Daniel Roy is an Assistant Professor of Statistics at the University of Toronto. Roy earned an S.B. and M.Eng. in Electrical Engineering and Computer Science, and a Ph.D. in Computer Science, from MIT. His dissertation on probabilistic programming received the department’s George M Sprowls Thesis Award. Subsequently, he held a Newton International Fellowship of the Royal Society, hosted by the Machine Learning Group at the University of Cambridge, and then held a Research Fellowship at Emmanuel College. Roy’s research focuses on theoretical questions that mix computer science, statistics, and probability.
Luke Muehlhauser: The abstract of Ackerman, Freer, and Roy (2010) begins:
As inductive inference and machine learning methods in computer science see continued success, researchers are aiming to describe even more complex probabilistic models and inference algorithms. What are the limits of mechanizing probabilistic inference? We investigate the computability of conditional probability… and show that there are computable joint distributions with noncomputable conditional distributions, ruling out the prospect of general inference algorithms.
In what sense does your result (with Ackerman & Freer) rule out the prospect of general inference algorithms?
Daniel Roy: First, it’s important to highlight that when we say “probabilistic inference” we are referring to the problem of computing conditional probabilities, while highlighting the role of conditioning in Bayesian statistical analysis.
Bayesian inference centers around so-called posterior distributions. From a subjectivist standpoint, the posterior represents one’s updated beliefs after seeing (i.e., conditioning on) the data. Mathematically, a posterior distribution is simply a conditional distribution (and every conditional distribution can be interpreted as a posterior distribution in some statistical model), and so our study of the computability of conditioning also bears on the problem of computing posterior distributions, which is arguably one of the core computational problems in Bayesian analyses.
Second, it’s important to clarify what we mean by “general inference”. In machine learning and artificial intelligence (AI), there is a long tradition of defining formal languages in which one can specify probabilistic models over a collection of variables. Defining distributions can be difficult, but these languages can make it much more straightforward.

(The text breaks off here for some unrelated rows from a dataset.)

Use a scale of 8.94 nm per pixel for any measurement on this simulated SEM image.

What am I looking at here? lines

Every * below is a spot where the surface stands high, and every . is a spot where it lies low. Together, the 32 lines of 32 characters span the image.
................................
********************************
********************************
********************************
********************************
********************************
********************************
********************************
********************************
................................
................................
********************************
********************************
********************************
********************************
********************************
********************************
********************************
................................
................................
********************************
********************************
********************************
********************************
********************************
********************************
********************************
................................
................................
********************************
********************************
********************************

The goal is then to design algorithms that can use these representations to support important operations, like computing conditional distributions. Bayesian networks can be thought of as such a language: You specify a distribution over a collection of variables by specifying a graph over these variables, which breaks down the entire distribution into “local” conditional distributions corresponding with each node, which are themselves often represented as tables of probabilities (at least in the case where all variables take on only a finite set of values). Together, the graph and the local conditional distributions determine a unique distribution over all the variables.
An inference algorithms that support the entire class of all finite, discrete, Bayesian networks might be called general, but as a class of distributions, those having finite, discrete Bayesian networks is a rather small one.
In this work, we are interested in the prospect of algorithms that work on very large classes of distributions. Namely, we are considering the class of samplable distributions, i.e., the class of distributions for which there exists a probabilistic program that can generate a sample using, e.g., uniformly distributed random numbers or independent coin flips as a source of randomness. The class of samplable distributions is a natural one: indeed it is equivalent to the class of computable distributions, i.e., those for which we can devise algorithms to compute lower bounds on probabilities from descriptions of open sets. The class of samplable distributions is also equivalent to the class of distributions for which we can compute expectations from descriptions of bounded continuous functions.
The class of samplable distributions is, in a sense, the richest class you might hope to deal with. The question we asked was: is there an algorithm that, given a samplable distribution on two variables X and Y, represented by a program that samples values for both variables, can compute the conditional distribution of, say, Y given X=x, for almost all values for X? When X takes values in a finite, discrete set, e.g., when X is binary valued, there is a general algorithm, although it is inefficient. But when X is continuous, e.g., when it can take on every value in the unit interval [0,1], then problems can arise. In particular, there exists a distribution on a pair of numbers in [0,1] from which one can generate perfect samples, but for which it is impossible to compute conditional probabilities for one of the variables given the other. As one might expect, the proof reduces the halting problem to that of conditioning a specially crafted distribution.
This pathological distribution rules out the possibility of a general algorithm for conditioning (equivalently, for probabilistic inference). The paper ends by giving some further conditions that, when present, allow one to devise general inference algorithms. Those familiar with computing conditional distributions for finite-dimensional statistical models will not be surprised that conditions necessary for Bayes’ theorem are one example.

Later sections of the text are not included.